With coffee and Danishes in hand, the Fairfax City Council met last Saturday morning to lay out the parameters for downtown redevelopment. For the Council, the question at hand was how to create a downtown that would balance aesthetic, economic and community needs. The Council also considered the possibility of including residential units as part of a downtown plan.
"How do we find the way to complement the downtown historic district, that both the community and businesses will support?" asked Mayor Rob Lederer.
The Council intends to solicit ideas from developers as early as this spring, as it continues negotiations with the development firm that it has been working with. A team of city staff will create a document for potential developers stating the city's proposed guidelines for redevelopment in late January. Interviews with prospective developers could begin in early April, with negotiations taking place in midsummer.

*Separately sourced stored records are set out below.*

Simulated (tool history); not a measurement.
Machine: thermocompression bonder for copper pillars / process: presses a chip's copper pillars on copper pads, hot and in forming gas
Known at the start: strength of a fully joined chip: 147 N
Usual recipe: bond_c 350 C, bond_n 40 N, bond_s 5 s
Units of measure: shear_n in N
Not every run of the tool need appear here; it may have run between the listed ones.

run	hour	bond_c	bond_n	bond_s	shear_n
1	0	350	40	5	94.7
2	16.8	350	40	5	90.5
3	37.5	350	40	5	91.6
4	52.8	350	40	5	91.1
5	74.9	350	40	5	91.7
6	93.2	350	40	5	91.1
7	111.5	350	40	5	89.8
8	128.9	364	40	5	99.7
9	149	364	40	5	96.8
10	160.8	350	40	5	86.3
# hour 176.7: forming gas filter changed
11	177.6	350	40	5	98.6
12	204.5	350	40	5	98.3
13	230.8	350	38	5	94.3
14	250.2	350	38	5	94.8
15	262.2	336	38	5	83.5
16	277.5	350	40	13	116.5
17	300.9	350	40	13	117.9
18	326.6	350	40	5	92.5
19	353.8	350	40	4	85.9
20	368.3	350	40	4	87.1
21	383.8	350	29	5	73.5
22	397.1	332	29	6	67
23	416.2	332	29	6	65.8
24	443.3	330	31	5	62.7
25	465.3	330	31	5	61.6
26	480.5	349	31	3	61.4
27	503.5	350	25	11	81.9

"My objective is to try to come up with a unified stance," said Lederer at the beginning of the work session.
TO CREATE the parameters for downtown redevelopment, the Council looked at several factors. All deal with city-owned properties, such as the post office site on Chain Bridge Road.
One factor was the size and scale of such a redevelopment. The Council liked the guideline of limiting building height on Main and East streets and Chain Bridge Road to 24 feet, roughly two stories, exclusive of the roof structure. Other structures on city-owned properties would have a building height limit of 36 feet, exclusive of the roof structure.
One structure would be a two-story building on Chain Bridge Road that would tier to a three-story building as it goes toward University Drive. The outer facade would depict historical details, while the inner portion of the building would have sizable square footage. An example of such a structure would be the building at 2000 Pennsylvania Ave. N.W., in Washington, D.C., where the outer facades of the original buildings were preserved, while the building itself contained office and retail space.
Another factor was Fairfax City's responsibility regarding infrastructure. The city intends to allocate $3 million to $3.5 million toward road improvements and sidewalk construction within Old Town Fairfax. While the one-way road network would remain in place, the city would design a system for the undergrounding of utilities, and widen and brick sidewalks in areas of North Street not affected by development.
The city would also build a parking garage to accommodate the library's needs, and work with developers to design a garage that could support downtown needs.
Yet while the Council generally agreed on size, scale and infrastructure details, members differed on how many residential units should be in a redevelopment plan. Council member Patrice Winter said that residential units downtown would create an active atmosphere during non-work hours, while Council member Scott Silverthorne hesitated, saying that nearby residential developments already bring in some energy. Silverthorne's main concern was how much space should be allocated for residential units.
"I would hate to lose potential retail property," Silverthorne said.
Council member Jeff Greenfield suggested a compromise that would limit residential units to the upper floors of a proposed development. Development adviser Don Zuchelli of ZHA supported the idea.
"Developers should prove they can use the third floor [for retail]. If not, they can retreat to residential," Zuchelli said.
As the session came to a close, the mayor suggested adding a paragraph to the document for developers saying that the city would welcome suggestions to its guidelines. Council member Joan Cross agreed.
"I think we have to be careful not to put too many legs on this platform," Cross said. "We do have to demonstrate a little bit of flexibility."